Oct 23

The Mammoth Hunters (Jean Auel)

As a follower of the Robert Jordan books, I feel equipped to say that I probably have more patience for authors I like than the average reader. Once I get hooked on something, I try to take it to the end through thick and thin. As you can imagine from this, I have managed to slog through some really frustrating books, and it’s really true. I have read some very frustrating books in my time. This book took frustration to a level I had never explored though. I felt that through this experiance I have come to grips with other frustrating things in my life simply because this book surpassed them on that level of consciousness. Let me explain.

This book takes off directly at the end of Jean Auel’s last book, The Valley of the Horses which explores the way humans lived during the Ice Age and is the sequel to The Clan of the Cave Bear. In that book, the two protagonists, through a language barrier and a whole bunch of cultural difference, fall in love and proceed to have lots of graphic sex. So turning to this book, they have come out of their love nest where they lived the life of hermits and find new people. This is odd for our heroine Ayla, because she lived with Neanderthals and thus had never met a real human before her lover Jondalar. So a whole tribe comes by and naturally she’s freaked out. Jondalar is excited because he’s back among his own species and scared because humans are racist (speciest?) against Neanderthals and he doesn’t like that Ayla lived with them and had a half-breed kid (which calls into mind the question that if it’s possible to have a half-breed kid, aren’t they in the same species? I should have taken more science classes…) with their leader. Anyway, the new tribe accepts them and brings them into the fold. Especially this strapping carver (couldn’t he have had a sexier profession? I think I would have liked him more if it hasn’t been a lame carver thing…) who catches Ayla’s eye and vice versa.
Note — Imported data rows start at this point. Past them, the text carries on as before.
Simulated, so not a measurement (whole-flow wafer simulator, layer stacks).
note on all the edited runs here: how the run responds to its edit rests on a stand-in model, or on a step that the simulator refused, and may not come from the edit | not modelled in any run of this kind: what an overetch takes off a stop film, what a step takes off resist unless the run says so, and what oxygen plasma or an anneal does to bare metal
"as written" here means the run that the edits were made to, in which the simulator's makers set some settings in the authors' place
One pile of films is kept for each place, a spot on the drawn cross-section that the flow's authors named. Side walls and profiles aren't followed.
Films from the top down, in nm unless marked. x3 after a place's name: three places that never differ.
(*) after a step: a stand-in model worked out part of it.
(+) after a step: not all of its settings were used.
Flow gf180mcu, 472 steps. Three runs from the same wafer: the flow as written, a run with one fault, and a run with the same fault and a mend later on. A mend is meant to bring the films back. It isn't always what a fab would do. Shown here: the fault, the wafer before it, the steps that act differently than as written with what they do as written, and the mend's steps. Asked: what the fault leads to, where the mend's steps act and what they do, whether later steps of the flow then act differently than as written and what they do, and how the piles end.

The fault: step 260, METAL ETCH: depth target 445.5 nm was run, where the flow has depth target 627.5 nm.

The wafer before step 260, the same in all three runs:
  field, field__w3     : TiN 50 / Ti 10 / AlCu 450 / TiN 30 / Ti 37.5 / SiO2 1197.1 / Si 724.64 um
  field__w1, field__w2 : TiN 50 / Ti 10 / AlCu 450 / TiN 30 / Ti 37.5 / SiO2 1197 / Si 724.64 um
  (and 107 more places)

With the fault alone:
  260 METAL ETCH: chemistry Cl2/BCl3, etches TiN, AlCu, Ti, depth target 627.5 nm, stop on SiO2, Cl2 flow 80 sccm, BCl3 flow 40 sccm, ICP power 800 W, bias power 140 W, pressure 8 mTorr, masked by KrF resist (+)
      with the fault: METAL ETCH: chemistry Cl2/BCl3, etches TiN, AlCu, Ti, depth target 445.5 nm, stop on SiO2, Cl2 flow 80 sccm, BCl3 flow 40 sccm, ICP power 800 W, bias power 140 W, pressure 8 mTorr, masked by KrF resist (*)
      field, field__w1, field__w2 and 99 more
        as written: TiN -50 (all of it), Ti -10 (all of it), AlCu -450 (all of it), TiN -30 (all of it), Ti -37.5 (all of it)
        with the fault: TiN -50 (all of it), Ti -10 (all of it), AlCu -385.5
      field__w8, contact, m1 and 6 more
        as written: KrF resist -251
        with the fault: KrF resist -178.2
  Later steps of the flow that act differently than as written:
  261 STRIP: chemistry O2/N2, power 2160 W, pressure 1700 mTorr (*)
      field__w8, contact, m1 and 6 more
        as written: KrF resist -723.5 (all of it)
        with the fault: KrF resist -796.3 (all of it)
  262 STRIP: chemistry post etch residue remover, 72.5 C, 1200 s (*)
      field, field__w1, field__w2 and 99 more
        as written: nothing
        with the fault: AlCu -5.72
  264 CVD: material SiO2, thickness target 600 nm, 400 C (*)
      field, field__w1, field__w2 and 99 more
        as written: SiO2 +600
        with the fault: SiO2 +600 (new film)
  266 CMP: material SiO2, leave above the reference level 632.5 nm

Anyway, Jondalar doesn’t like this turn of events, but instead of getting out of there as quick as he can with his insanely-hot-likes-to-please-men girlfriend, he sticks around and gets more and more jealous until he breaks up with her, stops eating and grows a beard. Ayla, who is just confused, has more graphic sex with the lame carver guy because that’s what you’re supposed to do when a guy asks you to (of course!) and wonders throughout the book why Jondalar is so angry with her. The other characters know what’s going on at all times, but no one ever says anything for no real reason. Then the end comes and just before Ayla gets married to the lame carver guy, Jondalar leaves and Ayla chases after him, reverse-The Graduate style where they have sex and then return to tell everyone that they’re leaving and there will be no wedding. Everyone wonders what took them so long, but Ayla and Jondalar figure out it was a test for him so that he could learn to accept Ayla as she is.

To be honest, I really thought this book was a test on the reader to see how long we could go through this book without throwing it against the wall in anger and going to a shorter and more satisfying read. It wasn’t so much the plot either as how long the book was. Anything that lengthened the book made it harder to read. Realistically a little frustration is a bit exhilarating because it keeps the readers on their toes. I love frustration when it goes on for a short time, like say, 100 pages. 200 pages would be the maximum for the sort of shenanigans of the “they love each other but misunderstandings break them apart” type. 300 pages is stretching any sort of frustration far, but this book was a whopping 400 pages. One might almost say it was movie-scripted since they only tied up loose ends in the last five pages, like many movies. So as one can imagine, I was understandably banging my head and shouting at the book and the sheer idiocy of it all. It took two reasonably sympathetic characters and turned them into idiots just for some drama, because all they were suffering from was some culture shock and a difference in how they saw each other. It wasn’t a big deal, so it became stupid.

The other annoying thing was the history lessons. Every few pages or so, there was a Discovery Channel-type experiance, which would be cool if I were watching the Discovery Channel. I got really tired of all the descriptions of flint-knapping (making stone knives, etc), making tents from mammoth hides and other stuff. I felt my eyes glaze over whenever I started to read… “She looked at the rug and wondered how it was made. To make the rug they…”

It’s not that the book didn’t have it’s up points. Obviously, I wouldn’t have continued to read it unless it did. I just can’t remember why I finished it, only why I started it. I hope, for all her fans’ sakes, that like Robert Jordan, if she has a dud, then the next one will be a star. We deserve it.